August 8, 1907 – May 15, 1996
Virgil Ross is one of the most influential animators of the classic Warner Bros. era.
He began his career working with Charles B. Mintz, Ub Iwerks, and then with Walter Lantz. In 1935, he moved on to work for Leon Schlesinger at Warner Bros. where he spent about 30 years, first under Tex Avery’s supervision, then with Bob Clampett, and finally with Friz Freleng.
Of the many characters Ross animated, he is most closely associated with Bugs Bunny. As animator for “A Wild Hare” (1940), generally regarded as the first appearance of the wise cracking wabbit, Ross played a key role in the creation of this most iconic character
Ross also did a great deal of work with Tweety, Daffy Duck, Yosemite Sam, Wile E. Coyote and Road Runner, and many other classic Looney Tunes characters.

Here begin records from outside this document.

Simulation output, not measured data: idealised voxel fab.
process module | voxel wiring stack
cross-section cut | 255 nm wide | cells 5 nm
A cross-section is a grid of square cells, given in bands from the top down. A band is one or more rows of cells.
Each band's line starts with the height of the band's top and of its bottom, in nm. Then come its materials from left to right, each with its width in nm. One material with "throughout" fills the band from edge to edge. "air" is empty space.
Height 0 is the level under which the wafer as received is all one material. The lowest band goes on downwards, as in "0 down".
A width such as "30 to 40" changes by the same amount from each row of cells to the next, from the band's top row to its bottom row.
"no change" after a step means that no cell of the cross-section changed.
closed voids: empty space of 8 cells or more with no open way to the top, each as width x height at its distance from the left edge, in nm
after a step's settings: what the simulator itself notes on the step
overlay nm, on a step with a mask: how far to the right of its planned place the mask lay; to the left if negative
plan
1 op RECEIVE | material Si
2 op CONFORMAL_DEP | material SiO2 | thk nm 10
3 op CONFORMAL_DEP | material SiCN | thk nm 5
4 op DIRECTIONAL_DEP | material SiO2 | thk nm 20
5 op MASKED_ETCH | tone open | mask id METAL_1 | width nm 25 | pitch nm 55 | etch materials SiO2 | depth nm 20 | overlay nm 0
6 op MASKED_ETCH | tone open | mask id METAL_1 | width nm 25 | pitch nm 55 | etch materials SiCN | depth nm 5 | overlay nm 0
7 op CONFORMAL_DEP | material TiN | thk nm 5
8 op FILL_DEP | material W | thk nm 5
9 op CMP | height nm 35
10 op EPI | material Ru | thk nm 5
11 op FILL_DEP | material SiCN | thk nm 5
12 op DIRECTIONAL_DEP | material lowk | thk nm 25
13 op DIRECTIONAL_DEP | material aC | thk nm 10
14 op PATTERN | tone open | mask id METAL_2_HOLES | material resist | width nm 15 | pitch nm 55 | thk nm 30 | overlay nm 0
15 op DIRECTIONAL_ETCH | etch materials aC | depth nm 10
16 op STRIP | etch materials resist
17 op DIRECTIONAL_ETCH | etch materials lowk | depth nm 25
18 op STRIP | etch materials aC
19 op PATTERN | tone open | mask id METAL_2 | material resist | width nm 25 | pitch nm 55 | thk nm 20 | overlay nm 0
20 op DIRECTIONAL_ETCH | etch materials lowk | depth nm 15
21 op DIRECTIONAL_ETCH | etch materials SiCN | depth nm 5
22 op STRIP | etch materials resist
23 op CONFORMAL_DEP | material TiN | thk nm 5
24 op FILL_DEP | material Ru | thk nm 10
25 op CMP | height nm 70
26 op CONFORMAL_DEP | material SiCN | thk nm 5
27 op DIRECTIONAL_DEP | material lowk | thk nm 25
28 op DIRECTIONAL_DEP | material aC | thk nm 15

Ross on the creation of Bugs Bunny: "We received orders from the story department that they needed a drawing of a bunny. We all did drawings and tacked them on the wall, and the story men voted on them. We had one writer named Bugs Hardaway and for some reason, this one drawing became known as Bugs' Bunny. Leon Schlesinger liked the sound of the name and told them to keep it, and that's how Bugs Bunny got his name."
Three Virgil Ross cartoons won Oscars: "Tweety Pie" (1947), "Birds Anonymous" (1957), and "Knighty, Knight Bugs" (1958).
Ross' credits also include work on Woody Woodpecker, a variety of Hanna Barbera shows, Marvel comics, and "Star Trek: The Animated Series".